Published on
May 8, 2023
Video length
7 min
María Eugenia Cornou invites reflection on how power distance impacts the dynamics between teachers and students, teaching contexts, and assignments.

In this last segment, I would like to invite you to consider the relationship between power distance and teaching. In contrast to preaching, teaching and power distance is a topic that has been more extensively researched, especially in comparative studies. Power distance is sensitive to differences between social ranks, which are clearly delineated by the sharp distinction between the student and teacher. Respect for the teacher is universal, but is more so in high power distance countries. Formal education in high power distance cultures is centered on the teacher and is strictly disciplined. Teachers use titles and last names, and if the language has a formal “you,” it is used in the classroom to signal the gap between the teacher and the students. Students may stand up when the teacher enters the classroom and bow or greet when they pass by. In low power distance cultures, education leans toward learner-centered pedagogy, and teachers are expected to treat their students in a more egalitarian way. In high power distance societies, there is a stress on personal wisdom, which is transferred in the relationship with a particular teacher. This could lead also to a sort of paternalistic expectation on the side of the student. The stress in low power distance societies is on personal truth, which can in principle be obtained from any competent person. In high power distance societies, teachers merit the respect of their students. In low power distance societies, teachers should respect the independence of their students.

There's an important contrast in the student's participation in these two different cultural perspectives. Everywhere teachers control classrooms and communication. But in cultures with high power distance, this becomes a strict order, with the students speaking up only when invited, and teachers are almost never publicly contradicted or criticized. In high power distance cultures, participation in the classroom tends to be bidirectional between the teacher and the students. In contrast, in low power distance cultures, participation is multidirectional. In hierarchical cultures the lecture model is still preferred. The teacher presents the content; the students take notes. In an egalitarian context, teachers, sometimes called instructors, function as facilitators of the learning process. It is not unusual that professors use a phrase such as “We are here learning together.”
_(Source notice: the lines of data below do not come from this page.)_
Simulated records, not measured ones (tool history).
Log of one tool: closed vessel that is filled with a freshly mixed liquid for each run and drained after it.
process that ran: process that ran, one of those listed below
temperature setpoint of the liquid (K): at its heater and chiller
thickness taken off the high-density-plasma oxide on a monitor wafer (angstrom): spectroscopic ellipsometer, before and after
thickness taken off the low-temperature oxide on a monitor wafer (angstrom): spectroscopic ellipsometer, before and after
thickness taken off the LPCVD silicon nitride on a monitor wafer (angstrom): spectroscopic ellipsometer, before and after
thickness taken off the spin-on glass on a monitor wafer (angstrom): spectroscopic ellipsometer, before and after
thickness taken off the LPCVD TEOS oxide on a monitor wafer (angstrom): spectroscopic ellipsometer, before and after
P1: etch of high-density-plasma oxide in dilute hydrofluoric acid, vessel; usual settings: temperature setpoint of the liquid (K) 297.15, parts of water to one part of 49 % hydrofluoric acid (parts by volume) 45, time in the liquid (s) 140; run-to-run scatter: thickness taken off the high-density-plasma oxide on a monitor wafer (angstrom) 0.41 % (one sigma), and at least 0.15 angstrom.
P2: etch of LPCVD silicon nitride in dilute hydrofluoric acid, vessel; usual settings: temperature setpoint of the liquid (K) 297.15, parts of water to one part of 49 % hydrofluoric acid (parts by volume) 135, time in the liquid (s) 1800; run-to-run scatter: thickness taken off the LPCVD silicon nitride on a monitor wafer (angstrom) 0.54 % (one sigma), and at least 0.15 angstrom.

Another aspect that is contrasting between these two cultural perspectives is what is considered effective learning. In high power distance cultures, effectiveness is related to the excellence of the teaching, the expert. In egalitarian societies, effectiveness of learning is related to the amount of two-way communication in class. According to Phuong-Mai Nguyen, in countries under the influence of Confucianism—China, Vietnam, Taiwan, Japan, Korea, Singapore—the teacher is ranked below the king and above the father. Here, the quality of one's learning is dependent upon the excellence of one’s teacher. Cortina et al. argue that in high power distance cultures, teachers are seen as the keepers of knowledge, and the students’ learning gains are largely attributed to the excellence of the teacher. Learning gains are hence attributed to the effective interaction between the teacher and the student, with both sides sharing responsibility for success.

In high power distance cultures, students want clear instructions to follow. This might be related to another cultural value: uncertainty avoidance. Students fear to fail. They usually expect more feedback from their professor. In low power distance cultures students are more independent, open to learning from each other, and they usually engage more actively in peer learning experiences.

Cultural differences could also be seen in the type of learning assignments. In high power distance cultures, there is a tendency to request more monographic papers in contrast to essays or other writings that include a personal opinion or evaluation than in low power distance cultures. What's been said is that in high power distance countries, pedagogy still follows the traditional way while in egalitarian societies, there has been a shift from the teacher-centered model to a student-centered education. In this regard, Adam Davis claims, it is also evident that the classic binary opposition of teacher and pupil is increasingly being undermined. The teaching task itself has changed from one of communicating information to one of facilitating the student's own discovery, and in the process we have discovered the need for engagement, mutual analysis, critique and evaluation, and a joy of participation together in the . . .  journey that at the same time requires and produces a good dose of humility on the part of the teacher.

Interestingly, the shift in education toward a less hierarchical system is not a prerogative of the Western or developed world that is more egalitarian. In Latin America there is a good example of a pedagogy aimed to counter the traditional hierarchical school system. In Brazil, a country of great social inequality, pedagogist Paolo Freire developed his “pedagogy of the oppressed,” which has become very influential in some of the Latin American school systems and in theological education in that region of the world. I hope that this presentation will foster further conversations on the many challenges faculty and church leadership face in how to bridge cultural differences, especially related to power distance, learning programs, both residential and online, and include people from different cultural contexts. Thank you very much.